By Emily Soccorsy

To those of you who (like me) regularly revert to the dream of an error-free, seamless life, I want to make a public service announcement: We cannot promise perfection. 

We cannot deliver perfection. 

Charles Parker

Perfection does not exist. (Not a new idea but one that bears repeating as frequently as we recovering perfectionists can bear to utter it.)

What we can promise is authenticity. Maybe using the word “authenticity” is a cop-out for saying the truer thing, which may be…

What we can promise are mistakes. Missteps. Moments of misspeaking. Misalignments. Misses.

I wonder what would happen if we approached our relationships, what we do, with this bold proclamation: We promise we will make some mistakes. We will try our best to ensure they will be small ones, and we will commit to admitting to and rectifying them as soon as we humanly can. 

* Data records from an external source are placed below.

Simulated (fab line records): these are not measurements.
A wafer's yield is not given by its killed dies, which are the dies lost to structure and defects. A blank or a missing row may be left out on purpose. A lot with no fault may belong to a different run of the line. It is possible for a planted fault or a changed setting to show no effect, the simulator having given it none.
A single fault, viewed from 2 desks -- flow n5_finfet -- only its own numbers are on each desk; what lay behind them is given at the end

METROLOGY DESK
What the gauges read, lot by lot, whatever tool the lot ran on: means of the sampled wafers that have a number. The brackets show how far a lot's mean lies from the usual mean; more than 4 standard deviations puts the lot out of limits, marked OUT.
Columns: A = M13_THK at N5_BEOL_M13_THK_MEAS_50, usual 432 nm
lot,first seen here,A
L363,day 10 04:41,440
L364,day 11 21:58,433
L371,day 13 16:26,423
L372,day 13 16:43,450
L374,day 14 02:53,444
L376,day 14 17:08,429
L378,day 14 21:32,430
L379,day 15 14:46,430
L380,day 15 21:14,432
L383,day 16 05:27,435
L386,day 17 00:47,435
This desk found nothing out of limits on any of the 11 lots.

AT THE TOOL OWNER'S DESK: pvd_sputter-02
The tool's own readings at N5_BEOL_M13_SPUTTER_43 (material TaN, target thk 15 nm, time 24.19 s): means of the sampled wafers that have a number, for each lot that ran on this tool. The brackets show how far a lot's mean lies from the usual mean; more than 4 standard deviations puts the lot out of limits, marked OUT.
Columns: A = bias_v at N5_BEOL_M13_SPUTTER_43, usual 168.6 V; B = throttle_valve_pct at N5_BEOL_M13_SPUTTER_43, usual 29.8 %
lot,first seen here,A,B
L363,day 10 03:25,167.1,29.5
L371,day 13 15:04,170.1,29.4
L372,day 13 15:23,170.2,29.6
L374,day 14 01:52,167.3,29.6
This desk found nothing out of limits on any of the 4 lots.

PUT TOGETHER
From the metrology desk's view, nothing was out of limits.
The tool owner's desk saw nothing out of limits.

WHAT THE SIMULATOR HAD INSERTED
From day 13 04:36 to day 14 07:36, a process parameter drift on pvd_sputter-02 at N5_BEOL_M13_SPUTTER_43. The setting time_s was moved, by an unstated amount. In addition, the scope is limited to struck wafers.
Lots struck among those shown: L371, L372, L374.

Would it build mistrust? Or have the opposite effect and give us a chance to form real bonds based on transparency, humanity, and a shared understanding that we are really working at something together?

And here’s another take: Mistakes are powerful. 

I have come to appreciate the power of mistakes. 

Mistakes give us all a chance to sit down and see things from a new perspective. They give us an entry point to restart from humility, which is a generative, open way to create again.  

This is a gift in life – the ability to forgive oneself and see the situation anew.

I am not perfect. I will never be a perfect leader, a perfect partner, a perfect mother. I won’t make every call exactly. 

I cannot promise that. I can only promise authenticity. I can offer, once we’ve established trust, vulnerability. (That might come in the form of an uncomfortable truth.)

This is actually at the heart of a healthy relationship – in any context.

As a brand strategist, communicator, guide and word alchemist, over the years I’ve run into people who want me to have all of the perfect answers. 

They seem to think expertise in an area equates to iron-clad, no-failure-possible approaches.

They want the perfect advice for their brand – or they look to me to accept or reject some advice they’ve gotten in the past about their brand and offer total certainty. 

This tendency may belie our culture’s shared appetite for perfection. 

While I am confident in our approach, philosophy, and practice, and while we remain clear on the outcomes we pursue, we don’t offer total certainty. No one in the branding or marketing space can. 

Branding and marketing is much more lab science, undertaken with a solid foundation and carried out through lots of experimentation, than it is mathematics. 

I can give you my impression, I can offer my take, which is grounded in what is real, true to my experience, and leans toward a long-term mindset rather than flash-in-the-pan tactics. I can craft a solid foundation and well-conceived experiments in gaining the attention of the ideal audience you wish to connect to. 

I can promise I will ask a lot of questions and, eventually, will have an informed, thoughtful and intentional approach that has proven effective in other cases. 

I can’t promise perfection. 

I can’t promise I have all the answers. 

If we choose to work together, I cannot promise we will do everything perfectly. I can promise we will iterate. And iteration means trying things, some of which don’t work. 

I can promise my team and I will leverage our shared desire to execute with our high standard of excellence. 

I can promise commitment. 

I can promise I will honor the journey and learn along the way. 

And this is, actually, the point of intrinsic branding. To establish a foundation that is very deeply rooted, one that we can grow together from, play with and experiment within.